As he has matured, Lipka has raised his walk rate each year, and it currently sits at 8.7 percent. The Braves organization would still obviously like to see Lipka improve his walk and strikeout rate (which sits at 14.0 percent), but Lipka is still just 20 years old. (Fangraphs)
Lipka is said to have amazing work ethic, and if he can add some strength (slugging .335 this season), in addition to improving his batting eye, he could find himself atop the Atlanta batting order for years to come.
Confession: I had never heard of Evan Gattis before the 2012 season.
After what I've learned about him, the only thing keeping him from shooting up this list is his age. (He'll turn 26 on August 18.)
His story is pretty cool, written in detail by Mike Viso here, but for the purpose of this slide, I'll only talk about his prospect profile.
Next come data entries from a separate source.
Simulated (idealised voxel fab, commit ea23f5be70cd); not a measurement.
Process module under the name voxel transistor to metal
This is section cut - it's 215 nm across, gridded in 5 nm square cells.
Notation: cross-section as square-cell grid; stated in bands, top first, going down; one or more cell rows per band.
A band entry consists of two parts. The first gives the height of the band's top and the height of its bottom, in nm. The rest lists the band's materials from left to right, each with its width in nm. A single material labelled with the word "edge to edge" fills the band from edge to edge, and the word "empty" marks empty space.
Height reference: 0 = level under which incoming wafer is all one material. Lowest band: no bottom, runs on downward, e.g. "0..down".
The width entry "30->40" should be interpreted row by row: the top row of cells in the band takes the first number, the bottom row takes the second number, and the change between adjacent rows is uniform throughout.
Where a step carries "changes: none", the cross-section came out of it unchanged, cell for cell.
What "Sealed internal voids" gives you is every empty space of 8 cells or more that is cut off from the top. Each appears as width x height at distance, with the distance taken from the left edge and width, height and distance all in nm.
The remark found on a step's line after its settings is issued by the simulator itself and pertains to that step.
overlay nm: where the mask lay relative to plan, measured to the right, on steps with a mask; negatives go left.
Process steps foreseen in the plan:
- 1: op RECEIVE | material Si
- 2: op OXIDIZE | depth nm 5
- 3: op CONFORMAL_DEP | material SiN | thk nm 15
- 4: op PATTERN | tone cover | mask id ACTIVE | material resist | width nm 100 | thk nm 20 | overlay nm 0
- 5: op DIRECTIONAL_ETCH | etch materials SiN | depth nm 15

You may see him as a catcher here, but Atlanta has had him playing left field for a good portion of the 2012 season, perhaps hoping to have his bat ready sometime in the 2013 season. In his three years in the minor leagues, Gattis' walk rate has increased each season (up to 10.2 percent in Double-A) while his strikeout rate has fallen (down to 14.2 percent in Double-A), the statistical improvement coming as he has risen up the organization's ranks. (Fangraphs)
Gattis' calling card will be his power, hitting 22 home runs in just 377 plate appearances in Low-A during 2011, and hitting an incredible nine home runs in only 94 at bats in High-A earlier this season. He's shown he can hit for average, and while he's only hitting .268 thus far in Double-A, his rapid improvement showcases the potential to make rapid improvements.
I'm very excited for Gattis and the impact he could make very soon. Honestly, the only thing keeping him from being in the top five on this list is his age.
For all the Lipka and Gattis fans out there: this ranking is entirely on tools. And yes, I am that big a fan of Black's tools.
I understand prospects are risky. I understand that Gattis has a better chance of having a career with Atlanta than Black. Black's upside though, is probably the second highest in the Braves organization.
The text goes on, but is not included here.